SM13 


Polymers Solutions, Melts, and Blends


Exploring the origins of the distinct relaxation times measured in shear and extensional rheometry for concentrated polymer solutions


October 11, 2021 (Monday) 5:00


Track 1 / Ballroom 5

(Click on name to view author profile)

  1. Du, Jianyi (Massachusetts Institute of Technology)
  2. Ohtani, Hiroko (Ford Motor Company)
  3. Ellwood, Kevin (Ford Motor Company)
  4. McKinley, Gareth H. (Massachusetts Institute of Technology, Mechanical Engineering)

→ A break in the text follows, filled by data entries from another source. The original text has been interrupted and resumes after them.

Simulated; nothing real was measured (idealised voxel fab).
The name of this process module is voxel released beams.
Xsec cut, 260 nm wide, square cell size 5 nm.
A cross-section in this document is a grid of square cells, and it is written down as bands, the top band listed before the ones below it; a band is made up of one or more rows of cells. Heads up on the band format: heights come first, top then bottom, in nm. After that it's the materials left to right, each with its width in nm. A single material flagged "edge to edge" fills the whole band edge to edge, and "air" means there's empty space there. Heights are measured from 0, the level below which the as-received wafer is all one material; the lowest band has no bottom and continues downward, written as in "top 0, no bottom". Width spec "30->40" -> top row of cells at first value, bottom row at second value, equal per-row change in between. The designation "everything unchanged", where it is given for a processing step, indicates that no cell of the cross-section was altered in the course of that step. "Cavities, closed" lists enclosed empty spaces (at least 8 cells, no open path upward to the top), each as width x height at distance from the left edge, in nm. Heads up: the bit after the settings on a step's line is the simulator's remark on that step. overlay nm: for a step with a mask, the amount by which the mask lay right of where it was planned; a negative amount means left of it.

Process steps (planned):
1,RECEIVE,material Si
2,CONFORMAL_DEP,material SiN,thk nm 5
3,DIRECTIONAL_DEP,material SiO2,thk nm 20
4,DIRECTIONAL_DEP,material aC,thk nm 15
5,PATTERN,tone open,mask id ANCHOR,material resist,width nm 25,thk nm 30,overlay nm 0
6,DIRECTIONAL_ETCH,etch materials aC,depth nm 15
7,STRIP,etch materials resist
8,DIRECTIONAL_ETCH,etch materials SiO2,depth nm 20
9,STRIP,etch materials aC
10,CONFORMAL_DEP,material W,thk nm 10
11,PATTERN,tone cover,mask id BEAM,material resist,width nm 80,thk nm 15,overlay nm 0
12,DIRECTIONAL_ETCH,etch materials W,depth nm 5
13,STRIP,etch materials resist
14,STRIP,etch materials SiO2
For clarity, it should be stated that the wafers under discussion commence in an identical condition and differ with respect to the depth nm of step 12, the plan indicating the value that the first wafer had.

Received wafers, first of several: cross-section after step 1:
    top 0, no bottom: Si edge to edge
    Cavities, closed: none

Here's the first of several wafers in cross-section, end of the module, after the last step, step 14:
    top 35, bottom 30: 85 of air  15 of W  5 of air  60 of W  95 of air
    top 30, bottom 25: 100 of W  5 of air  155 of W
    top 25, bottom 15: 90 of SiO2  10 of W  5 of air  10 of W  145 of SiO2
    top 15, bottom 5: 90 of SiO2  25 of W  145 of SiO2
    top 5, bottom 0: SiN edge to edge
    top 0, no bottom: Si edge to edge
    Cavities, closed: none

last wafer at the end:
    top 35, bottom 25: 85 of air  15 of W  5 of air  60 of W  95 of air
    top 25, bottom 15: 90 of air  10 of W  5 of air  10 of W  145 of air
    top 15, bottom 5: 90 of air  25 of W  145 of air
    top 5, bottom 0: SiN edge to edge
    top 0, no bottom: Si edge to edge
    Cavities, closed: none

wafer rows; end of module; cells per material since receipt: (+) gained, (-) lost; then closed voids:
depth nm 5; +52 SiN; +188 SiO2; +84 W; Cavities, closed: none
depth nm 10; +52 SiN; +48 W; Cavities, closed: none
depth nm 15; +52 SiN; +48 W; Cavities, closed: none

(in printed abstract book)
Jianyi Du1, Hiroko Ohtani2, Kevin Ellwood2 and Gareth H. McKinley1
1Mechanical Engineering, Massachusetts Institute of Technology, Cambridge, MA; 2Ford Motor Company, Dearborn, MI


Du, Jianyi


applied rheology; polymer melts; polymer solutions; rheology methods


Concentrated polymer solutions exhibit distinct rheological properties from their dilute counterparts, due to the enhanced importance of inter- and intramolecular interactions. A number of previous experimental studies have reported notably lower extensional relaxation times obtained from capillary breakup extensional rheometry than those from steady or oscillatory shearing flows. However, the origin of such differences has not been considered in depth, and a physical model that incorporates the structural complexity of entangled polymer systems is absent, hampering the extraction of accurate constitutive parameters from experiments. To address this limitation, we analyze the capillarity-driven thinning dynamics of entangled polymer solutions described by the Doi-Edwards-Marrucci-Grizzuti model and the Rolie-Poly model. Both models incorporate the key features of polymer reptation and contour length fluctuation, while differing slightly due to convective constraint release. Numerical calculation of the filament thinning profiles for parameters representative of entangled systems reveals three distinct regimes of dynamics: a long initial tube-reorientation regime, followed by a brief intermediate elasto-capillary regime, and finally a finite-extensibility regime very close to the pinch-off singularity. An apparent extensional relaxation time obtained from fitting the elasto-capillary regime using an exponential-thinning formula gives values close to half the Rouse time of the entangled chains. By contrast, the much longer disengagement time controlled by the tube reorientation dynamics sets the filament lifetime, as well as the rheological responses in shear flow. Finally, we develop a universal expression with no additional fitting parameters for the ratio of the shear and extensional relaxation times. This formula, expressed as a function of the number of entanglements and the polymer concentration, agrees well with available experimental data from previous studies for a range of entangled polymer solutions.